Professional Knowledge Series | Advisory Services

CSR Under Section 135: Common Errors in Utilisation Certification and How to Avoid Them

Spending thresholds, eligible activities, administrative cap, impact assessment, independent practitioner certification, and UDIN discipline.

Section 135 of the Companies Act, 2013, requires qualifying companies to spend at least 2% of average net profits of the preceding three financial years on Corporate Social Responsibility activities — subject to prescribed computation rules and permitted activity schedules.

Compliance failures increasingly arise not from failure to spend but from deficient utilisation documentation, incorrect administrative expense allocation, and independent practitioner certifications that do not meet MCA and ICAI standards.

This article covers the certification workflow, common errors, and how boards and CA firms should structure CSR governance.

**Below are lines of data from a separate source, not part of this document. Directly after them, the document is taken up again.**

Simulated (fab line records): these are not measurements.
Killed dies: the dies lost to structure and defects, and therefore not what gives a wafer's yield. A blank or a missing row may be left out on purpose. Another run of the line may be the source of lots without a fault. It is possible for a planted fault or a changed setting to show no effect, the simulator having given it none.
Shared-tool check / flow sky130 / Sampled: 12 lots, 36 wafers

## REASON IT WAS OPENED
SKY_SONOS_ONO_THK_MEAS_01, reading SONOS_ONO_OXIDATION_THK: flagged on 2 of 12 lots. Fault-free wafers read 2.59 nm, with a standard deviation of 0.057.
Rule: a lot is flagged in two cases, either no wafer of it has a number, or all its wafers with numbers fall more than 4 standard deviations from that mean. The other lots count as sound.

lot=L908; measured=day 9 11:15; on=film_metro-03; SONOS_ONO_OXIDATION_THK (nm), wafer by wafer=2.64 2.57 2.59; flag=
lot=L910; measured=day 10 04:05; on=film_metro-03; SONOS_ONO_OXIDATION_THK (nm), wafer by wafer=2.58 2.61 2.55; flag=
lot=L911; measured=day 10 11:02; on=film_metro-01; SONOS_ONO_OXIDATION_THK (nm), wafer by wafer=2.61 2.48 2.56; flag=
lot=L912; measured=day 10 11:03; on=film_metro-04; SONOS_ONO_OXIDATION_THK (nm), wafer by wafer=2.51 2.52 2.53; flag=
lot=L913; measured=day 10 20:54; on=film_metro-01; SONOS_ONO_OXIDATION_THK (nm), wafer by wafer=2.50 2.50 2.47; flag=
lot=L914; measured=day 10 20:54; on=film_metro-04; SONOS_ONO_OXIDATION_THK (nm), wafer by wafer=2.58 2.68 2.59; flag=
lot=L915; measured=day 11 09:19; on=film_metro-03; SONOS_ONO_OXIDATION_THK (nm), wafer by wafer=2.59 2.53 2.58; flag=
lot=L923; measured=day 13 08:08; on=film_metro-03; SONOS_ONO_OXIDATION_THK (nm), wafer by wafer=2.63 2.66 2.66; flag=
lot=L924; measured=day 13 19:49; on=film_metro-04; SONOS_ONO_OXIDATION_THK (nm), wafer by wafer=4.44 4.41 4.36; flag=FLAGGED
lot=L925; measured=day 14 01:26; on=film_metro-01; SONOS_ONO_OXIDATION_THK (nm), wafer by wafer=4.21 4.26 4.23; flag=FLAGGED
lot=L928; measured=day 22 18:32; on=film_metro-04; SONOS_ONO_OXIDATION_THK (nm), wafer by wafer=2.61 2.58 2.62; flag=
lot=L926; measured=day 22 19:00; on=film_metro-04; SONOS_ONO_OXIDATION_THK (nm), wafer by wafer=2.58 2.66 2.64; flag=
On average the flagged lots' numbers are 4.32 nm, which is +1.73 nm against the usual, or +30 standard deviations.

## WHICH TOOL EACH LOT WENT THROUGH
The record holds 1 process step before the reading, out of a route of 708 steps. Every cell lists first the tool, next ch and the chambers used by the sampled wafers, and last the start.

I. CSR framework essentials

  • CSR Committee constitution and meeting minutes
  • CSR policy disclosure on website and in Board's Report
  • Annual action plan aligned with Schedule VII activities
  • Unspent CSR amount transfer to specified funds where spending lags

II. Utilisation certification and UDIN

Independent practitioners certify CSR spend utilisation for specified companies. Certification requires traceable vouchers, beneficiary identification where applicable, and segregation of administrative overheads within permitted caps.

III. Common errors to avoid

  • Activities outside Schedule VII or not aligned with stated policy
  • One-time donations without impact documentation where assessment applies
  • Nil CSR spend without proper explanation in Board's Report
  • Missing UDIN on practitioner certification filed with MCA

Key takeaways

  1. CSR compliance is documentation-heavy — certification quality depends on project-level records.
  2. Administrative expense caps must be monitored throughout the year.
  3. CSR Committee and Board oversight should precede certification — not follow it.
  4. UDIN and practitioner standards are enforceable MCA compliance points.

Conclusion

CSR under Section 135 is a governance obligation, not a philanthropic afterthought. Companies that treat utilisation certification as an annual discipline reduce director liability and audit committee exposure.

Important disclaimer

CSR applicability thresholds and rules evolve with MCA notifications. Confirm applicability for your company's net profit and net worth profile.